I read TARZAN THE UNTAMED when I was in the sixth
grade, as I mentioned a couple of weeks ago, and I soon followed it up with the
sequel, TARZAN THE TERRIBLE, which I'd never reread until now. This one starts
out with Tarzan continuing the search for Jane, who's been kidnapped by German
soldiers during World War I. He soon discovers that she's escaped from her
captors and set off on her own, and in trailing her Tarzan finds himself in
another of Edgar Rice Burroughs' vividly created lost civilizations, this one
the land of Pal-ul-don, enclosed by an almost impenetrable swamp. This
isolation has allowed prehistoric species to survive, such as the triceratops,
known to the inhabitants of Pal-ul-don as a gryf. Humanity has evolved
differently in Pal-ul-don, too, and the people there have tails, among other
oddities.
It's strange, looking back on that time more than fifty years ago, and remembering that when I first read them, TARZAN THE UNTAMED was my favorite of this linked pair, although I liked TARZAN THE TERRIBLE just fine. My opinion has turned around with this recent rereading. I think TARZAN THE TERRIBLE is a much better book. Still, I liked them both and am happy to have revisited them five decades later. (The scan at the top is from the Ballantine edition, with cover artwork by Richard Powers. That's the edition I read there at the Rock School when I probably should have been doing actual schoolwork. But hey, in reality I was studying for my career, I just didn't know it at the time.)
7 comments:
Like you and Evan, I need to reread TARZAN THE TERRIBLE before I tackle Will Murray's new Tarzan pastiche.

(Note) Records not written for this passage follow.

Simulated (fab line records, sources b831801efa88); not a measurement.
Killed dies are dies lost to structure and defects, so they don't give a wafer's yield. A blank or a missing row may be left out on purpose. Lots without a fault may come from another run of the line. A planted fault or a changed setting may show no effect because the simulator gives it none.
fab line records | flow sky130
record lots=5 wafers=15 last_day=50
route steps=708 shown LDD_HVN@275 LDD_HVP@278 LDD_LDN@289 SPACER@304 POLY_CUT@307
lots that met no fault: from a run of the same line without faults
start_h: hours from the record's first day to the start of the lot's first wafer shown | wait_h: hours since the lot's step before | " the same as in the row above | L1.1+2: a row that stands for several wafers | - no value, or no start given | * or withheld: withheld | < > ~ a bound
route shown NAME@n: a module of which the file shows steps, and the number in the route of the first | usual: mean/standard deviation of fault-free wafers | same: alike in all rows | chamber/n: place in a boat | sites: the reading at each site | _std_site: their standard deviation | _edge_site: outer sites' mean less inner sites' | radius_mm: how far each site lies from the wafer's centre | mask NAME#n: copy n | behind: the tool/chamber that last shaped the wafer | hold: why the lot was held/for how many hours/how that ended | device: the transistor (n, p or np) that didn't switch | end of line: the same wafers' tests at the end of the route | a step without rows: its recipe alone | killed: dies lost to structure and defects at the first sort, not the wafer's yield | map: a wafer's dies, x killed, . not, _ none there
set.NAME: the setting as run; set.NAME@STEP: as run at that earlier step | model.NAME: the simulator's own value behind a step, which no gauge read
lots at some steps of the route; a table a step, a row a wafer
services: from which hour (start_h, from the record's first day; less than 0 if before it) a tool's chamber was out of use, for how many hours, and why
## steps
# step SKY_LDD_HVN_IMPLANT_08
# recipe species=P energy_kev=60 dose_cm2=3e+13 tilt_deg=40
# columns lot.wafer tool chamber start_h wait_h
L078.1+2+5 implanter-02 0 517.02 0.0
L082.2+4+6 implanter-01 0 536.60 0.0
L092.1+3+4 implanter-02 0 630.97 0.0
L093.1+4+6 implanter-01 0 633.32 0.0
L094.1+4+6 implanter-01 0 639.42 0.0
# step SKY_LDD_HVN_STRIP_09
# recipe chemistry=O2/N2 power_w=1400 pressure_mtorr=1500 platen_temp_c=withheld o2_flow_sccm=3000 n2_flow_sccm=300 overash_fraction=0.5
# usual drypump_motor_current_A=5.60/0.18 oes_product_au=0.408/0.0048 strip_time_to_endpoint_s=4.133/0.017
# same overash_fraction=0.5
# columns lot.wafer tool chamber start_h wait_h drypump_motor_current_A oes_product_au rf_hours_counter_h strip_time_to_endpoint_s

Only read one Tarzan when I was little. Read a bunch more in my late teens, early twenties. By now I've read 'em all.
Wow! It has been a long time since I considered reading a Tarzan book. Your persuasive review has me searching the online book vendors for a copy. Yes, consider me hooked! Well done!
The edition I have is the top of those you show. Two reviews of this today... I need to reread it.
I too read that Ballantine edition when it first came out, and still have it. These days, though, the type is a little squinty for my taste, so my most recent reading was on my iPad.
I loved those two books as well but I always loved Tarzan the Terrible more. It was a rollicking good adventure in a strange land.
What I liked about this one was the sensuality of Jane. Post capture, she's running around in basically nothing, a pair of breastplates and a girdle! YOWZA! Reading between the lines, it's pretty clear the religious cult leader has very probably spied her her naked. Perhaps other things happened off page. His death at the end resembles an execution. His death seems outsized for his crimes. Humiliation would have destroyed his power just as easily. No, he did something to Tarzan's mate that required the forfeit of his life.